The International Monetary Fund and the European Commission have agreed to contribute $27.15 million (€20 million) to the Regional Technical Assistance Centers in the African, Caribbean and Pacific regions.

“We are very grateful to the European Commission and the ACP Secretariat for their continued support of the IMF’s capacity building efforts to the benefit of a great number of recipient countries,” said Nemat Shafik, IMF deputy managing director in a statement. “This contribution is crucial for scaling-up our capacity development in the seven ACP RTACs, which have a proven track record in providing flexible, responsive, and tailored technical assistance to their member countries. I would also like to note that the work being carried out by the RTACs will be reinforced by other IMF capacity development initiatives, including those that utilize today´s ever advancing technology, such as e-learning.”

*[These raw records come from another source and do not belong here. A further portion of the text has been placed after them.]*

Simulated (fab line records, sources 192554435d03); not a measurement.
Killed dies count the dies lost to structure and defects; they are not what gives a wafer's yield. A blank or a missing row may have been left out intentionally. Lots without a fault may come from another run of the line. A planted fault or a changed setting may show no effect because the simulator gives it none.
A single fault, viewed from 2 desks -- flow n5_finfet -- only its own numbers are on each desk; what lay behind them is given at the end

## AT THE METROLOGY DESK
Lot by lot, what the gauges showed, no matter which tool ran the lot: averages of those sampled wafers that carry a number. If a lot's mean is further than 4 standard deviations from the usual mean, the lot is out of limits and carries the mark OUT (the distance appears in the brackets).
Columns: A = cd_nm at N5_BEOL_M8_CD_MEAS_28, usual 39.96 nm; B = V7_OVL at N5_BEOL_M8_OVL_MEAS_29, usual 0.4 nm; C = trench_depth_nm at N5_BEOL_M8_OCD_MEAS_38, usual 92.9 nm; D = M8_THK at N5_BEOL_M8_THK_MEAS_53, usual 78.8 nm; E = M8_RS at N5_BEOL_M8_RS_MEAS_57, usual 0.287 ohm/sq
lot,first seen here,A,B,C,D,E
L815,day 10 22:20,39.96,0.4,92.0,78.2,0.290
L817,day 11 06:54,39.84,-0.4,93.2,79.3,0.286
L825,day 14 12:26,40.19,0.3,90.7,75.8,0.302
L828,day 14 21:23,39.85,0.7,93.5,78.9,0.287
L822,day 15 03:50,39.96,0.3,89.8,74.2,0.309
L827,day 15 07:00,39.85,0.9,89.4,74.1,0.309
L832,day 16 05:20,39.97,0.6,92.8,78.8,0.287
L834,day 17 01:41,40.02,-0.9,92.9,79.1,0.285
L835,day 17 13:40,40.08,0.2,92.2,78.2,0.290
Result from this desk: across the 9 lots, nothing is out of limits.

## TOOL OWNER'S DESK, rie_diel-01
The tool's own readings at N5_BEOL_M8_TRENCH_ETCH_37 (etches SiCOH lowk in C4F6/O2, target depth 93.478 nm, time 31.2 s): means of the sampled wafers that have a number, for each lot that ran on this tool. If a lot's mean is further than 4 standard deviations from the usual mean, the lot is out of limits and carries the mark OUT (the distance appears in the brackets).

Designed to provide hands-on technical assistance to members countries and to strengthen capacity to ensure the sustainability of reforms in the IMF’s key areas of expertise—macroeconomic, financial and structural policies,- to make it easier to respond more quickly to recipient countries’ needs, the centers complement and maximize the technical assistance capability from IMF’s Washington headquarters.

The international organization said the new Africa Training Institute in Mauritius, for example, now coordinates classroom training with onsite technical assistance provided by all the African RTACs.

There are currently four RTACs centers in Africa, which are strategically located in East, West, Central, and South areas of the regions: In Dar es Salaam, Tanzania; Abidjan, Côte d’Ivoire; Libreville, Gabon and Mauritius, respectively. A new center in the region is scheduled to open by the end of the year in Ghana to cover Anglophone and Lusophone countries in West Africa.

Two other ACP RTACs are in the Pacific Financial Technical Assistance Center in Suva, Fiji, serving 16 Pacific island countries and territories; and the Caribbean Regional Technical Assistance Center in Bridgetown, Barbados, serving 20 Caribbean island countries and territories.
Six RTACs are operating in the ACP regions.

Marcus Cornaro, deputy director general of DG Europeaid, European Commission, added, “This program is proof that the strategic partnership between the EU and the IMF has a real added value, in improving our coordination and effectiveness in capacity building. I am pleased that the work we do together is intensifying and confident that it will help us in implementing key policy elements of the EU ‘Agenda for change’ and the new approach to EU budget support.”